Two women share the great joy they get through the power of dance

- KATE CHAPMAN

Addicted to DANCING

'I hope future generations continue the tradition'

Kerry Fletcher, 60, is the co-artistic director of Folk Dance Remixed. She lives in Maidstone, Kent with her partner Chris, 58.

I've been Morris dancing since I was a teenager. 'It's amazing - I love the feeling of using your whole body, connecting with the dance and the music, I tell my friends. 'It's such good fun!' My mother, Dixie Lee, used to run a folk club in Whitstable in the 1970s. It was going well, but she noticed the Morris dancers were all older men and didn't think this looked great. She thought women could do it just as well, and encouraged their wives and partners to start a side [a Morris team].

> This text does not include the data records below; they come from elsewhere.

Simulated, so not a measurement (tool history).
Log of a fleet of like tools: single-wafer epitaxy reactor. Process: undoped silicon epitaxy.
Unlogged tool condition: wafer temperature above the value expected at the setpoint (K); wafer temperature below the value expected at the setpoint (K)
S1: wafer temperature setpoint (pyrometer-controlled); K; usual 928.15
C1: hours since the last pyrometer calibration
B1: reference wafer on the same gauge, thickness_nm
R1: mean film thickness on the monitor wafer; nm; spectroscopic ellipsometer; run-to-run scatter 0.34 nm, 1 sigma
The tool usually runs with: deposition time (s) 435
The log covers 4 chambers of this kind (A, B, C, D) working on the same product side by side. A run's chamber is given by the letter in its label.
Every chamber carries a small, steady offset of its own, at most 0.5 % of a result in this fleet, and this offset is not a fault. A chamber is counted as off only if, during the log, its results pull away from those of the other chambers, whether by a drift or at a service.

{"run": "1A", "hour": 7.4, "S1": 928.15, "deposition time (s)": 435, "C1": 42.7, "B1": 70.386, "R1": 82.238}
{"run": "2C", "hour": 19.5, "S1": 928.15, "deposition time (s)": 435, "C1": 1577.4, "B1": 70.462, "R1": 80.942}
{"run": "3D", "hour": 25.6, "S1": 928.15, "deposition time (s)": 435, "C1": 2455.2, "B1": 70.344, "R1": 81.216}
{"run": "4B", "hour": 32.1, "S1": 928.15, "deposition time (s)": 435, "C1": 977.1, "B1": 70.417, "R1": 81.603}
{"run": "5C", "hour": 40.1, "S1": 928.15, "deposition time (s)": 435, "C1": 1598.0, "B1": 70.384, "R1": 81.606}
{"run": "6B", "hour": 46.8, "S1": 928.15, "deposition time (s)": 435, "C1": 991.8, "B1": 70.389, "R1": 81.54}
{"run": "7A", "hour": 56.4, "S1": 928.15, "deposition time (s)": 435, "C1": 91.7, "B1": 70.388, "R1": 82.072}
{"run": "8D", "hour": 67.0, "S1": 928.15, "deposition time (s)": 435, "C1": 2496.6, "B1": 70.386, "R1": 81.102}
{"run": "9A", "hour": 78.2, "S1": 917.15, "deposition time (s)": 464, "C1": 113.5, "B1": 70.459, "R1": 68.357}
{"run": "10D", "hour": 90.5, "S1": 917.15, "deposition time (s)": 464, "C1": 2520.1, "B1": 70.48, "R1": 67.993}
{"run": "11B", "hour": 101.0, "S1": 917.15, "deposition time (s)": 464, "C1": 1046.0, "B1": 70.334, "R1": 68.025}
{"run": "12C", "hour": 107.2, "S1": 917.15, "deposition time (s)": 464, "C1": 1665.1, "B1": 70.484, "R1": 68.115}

My big sister Jo, now 65, was a founding member of Oyster Morris during the 1970s and I joined when I was 16. I led a double life; I couldn't let my friends know what I was doing, as it wasn't very cool back then. I was a disco dancer on Saturday nights and a Morris dancer come Sunday mornings!

I carried on Morris dancing when I moved to London. I enjoy other forms of ceilidh, folk dancing and social dancing, and incorporate that into my work as a folk-dance educator.

In 2010, I co-founded Folk Dance Remixed, with Natasha Khamjani, where we fuse old with new, making obvious the links between different traditions of dance, and we get more younger people involved.

Morris dancing is going through a real resurgence, and we want to make it relevant to younger people. We teach all kinds of folk dancing and run Ceilidh Jams and workshops, such as Street Dance the Maypole, which really get people up and moving.